Similarly, she was again able to sell her portfolio 12 months before the other largest-in-the-decade Sensex decline and to re-enter the market at the cyclical bottom in February 2009. This investor’s capital would have zoomed by Rs 1,033, i.e. 3.5-times of the first investor’s gain on December 31, 2010. However, there are three reasons why this investment approach—of stepping in and out of markets based on expectations of short-term market moves—is futile, unnecessary and impracticable, especially for long-term investors. First, it is extremely difficult to get the short-term market calls right given the multitude of factors—on global geopolitics, trade and economics, and country-level factors—involved. Indeed, more money can be lost in trying to anticipate market corrections, than is lost in the corrections themselves. While the above example—of the second investor who managed to exit and re-enter the market with impeccable timing—looks fairly simple and powerful, it has a bleak side, too.
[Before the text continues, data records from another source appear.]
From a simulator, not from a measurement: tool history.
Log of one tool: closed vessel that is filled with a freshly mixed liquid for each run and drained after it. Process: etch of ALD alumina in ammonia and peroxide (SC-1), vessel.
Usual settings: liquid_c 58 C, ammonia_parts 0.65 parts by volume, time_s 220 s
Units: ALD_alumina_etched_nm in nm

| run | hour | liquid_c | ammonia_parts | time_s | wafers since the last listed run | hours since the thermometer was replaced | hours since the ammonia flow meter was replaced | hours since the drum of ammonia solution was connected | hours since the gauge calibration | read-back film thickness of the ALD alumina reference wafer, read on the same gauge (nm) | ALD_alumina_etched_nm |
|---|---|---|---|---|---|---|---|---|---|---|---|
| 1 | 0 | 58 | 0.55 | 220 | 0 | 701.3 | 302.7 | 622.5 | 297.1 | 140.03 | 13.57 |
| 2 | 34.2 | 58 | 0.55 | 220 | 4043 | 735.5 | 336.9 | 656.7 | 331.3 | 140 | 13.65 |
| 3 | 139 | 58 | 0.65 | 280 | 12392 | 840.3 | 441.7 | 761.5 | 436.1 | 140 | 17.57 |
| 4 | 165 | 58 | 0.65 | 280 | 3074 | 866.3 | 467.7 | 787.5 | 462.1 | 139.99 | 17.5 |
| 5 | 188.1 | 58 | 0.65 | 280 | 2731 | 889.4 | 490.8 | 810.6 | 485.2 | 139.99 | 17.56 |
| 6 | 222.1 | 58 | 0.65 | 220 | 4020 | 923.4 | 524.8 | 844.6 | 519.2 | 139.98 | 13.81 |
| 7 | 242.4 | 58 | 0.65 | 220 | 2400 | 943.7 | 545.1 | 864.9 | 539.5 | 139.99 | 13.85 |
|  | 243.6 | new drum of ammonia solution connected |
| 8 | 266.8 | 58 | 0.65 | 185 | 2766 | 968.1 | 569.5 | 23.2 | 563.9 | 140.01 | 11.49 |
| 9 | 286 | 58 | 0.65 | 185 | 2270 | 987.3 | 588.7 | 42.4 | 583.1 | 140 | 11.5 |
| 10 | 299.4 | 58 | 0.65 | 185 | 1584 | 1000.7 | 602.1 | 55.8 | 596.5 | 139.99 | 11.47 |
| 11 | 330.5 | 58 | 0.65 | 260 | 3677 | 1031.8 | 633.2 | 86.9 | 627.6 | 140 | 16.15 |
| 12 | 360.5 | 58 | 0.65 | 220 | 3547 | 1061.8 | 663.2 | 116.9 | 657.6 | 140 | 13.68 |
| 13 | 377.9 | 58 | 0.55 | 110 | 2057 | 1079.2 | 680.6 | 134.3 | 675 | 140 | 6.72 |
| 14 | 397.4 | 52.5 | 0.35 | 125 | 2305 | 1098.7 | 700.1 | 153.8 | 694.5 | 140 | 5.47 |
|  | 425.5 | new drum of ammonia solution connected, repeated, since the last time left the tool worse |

Let us assume that in her pursuit for market peaks and bottoms, the second investor’s prediction went wrong. Instead of getting out 12 months before the two troughs, she exited 12 months before the two steepest mid-term peaks of the decade—December 2003 and December 2007—and re-entered after 12 months, i.e. at the peaks. In this case, Rs 100 invested on January 1, 2000, would have delivered a return of only Rs 127 on December 31, 2010, i.e. less than half of the first investor’s gain. Second, most market corrections are relatively short-lived. History provides some interesting insights here. The benchmark Dow Jones Industrial Index in the US has seen 11 key episodes with dips of 20% or more since 1900 (in 1907, post profit and productivity boom events in 1917 and 1920, “Kennedy break” of 1962, crisis of confidence in 1966, inflation shock of 1969, oil shocks in 1973 and 1977, black Monday and its aftermath of 1987, tech bust of 2001-02, and global financial crisis of 2008). On an average, these episodes witnessed a dip of 34% in Dow Jones Industrial Index over 15 months.
Post the dip, they took an average of 36 months to break-even. On this evidence, if an investor can digest 30-40% decline in her portfolio but can hold on for 5-6 years, then her dependence on short-term market movements may be marginal. The caveat here is that the Great Depression of 1929-32 and the Bear Market of 1937-38 are not included in the above list. It is important for investors to try to avoid, or to be prepared for market disasters like these two events. Such extreme events—driven by real, sustained collapse in macroeconomic systems—unfortunately are difficult to survive even for bottom-up, long-term, fundamental investors with patience and discipline. The saving grace here is that disasters of such intensity and duration occur with relatively low frequency.
Finally, if an investor is striving to create wealth by investing in stocks—and not in market indices—she need not fear short-term market volatility. There is clear evidence that movements in stocks can be quite different from, and actually easier to forecast over long-term, than the broader indices. Then, despite contrary evidence, why do even long-term investors try to pre-empt short-term market corrections? Loss aversion bias is the key reason. We are wired to detest losses much more than we like gains of similar quantum. Further, most of us suffer from overconfidence bias. It makes us believe that we have the ability to call even the short-term market fluctuations with precision. Social-proof bias is another reason.
On occasions when everyone—right from business news channels to experienced market hands—is highlighting concerns and enhanced market risks, it is not easy to avoid the trap. For a long-term investor, the key is to remain conscious of the above three cognitive biases. In the current context, as we enter an intensive, 12-month-long election season in India, it will be crucial to remember that election results seldom mark turning points for markets. The last three occasions when the incumbent government in India was defeated in the general elections, the market either had shrugged off the initial disappointment very quickly (in 1999 and 2004) or had cheered the results (2014). Similarly, oil prices had kept on rising sharply during 1998-2000 and 2004-07 when equity markets had been on a tear. History suggests that long-term investors can register healthy returns—unless caught in a prolonged bear market—by sticking to bottom-up fundamental style, without getting worked up regarding short-term market outlook.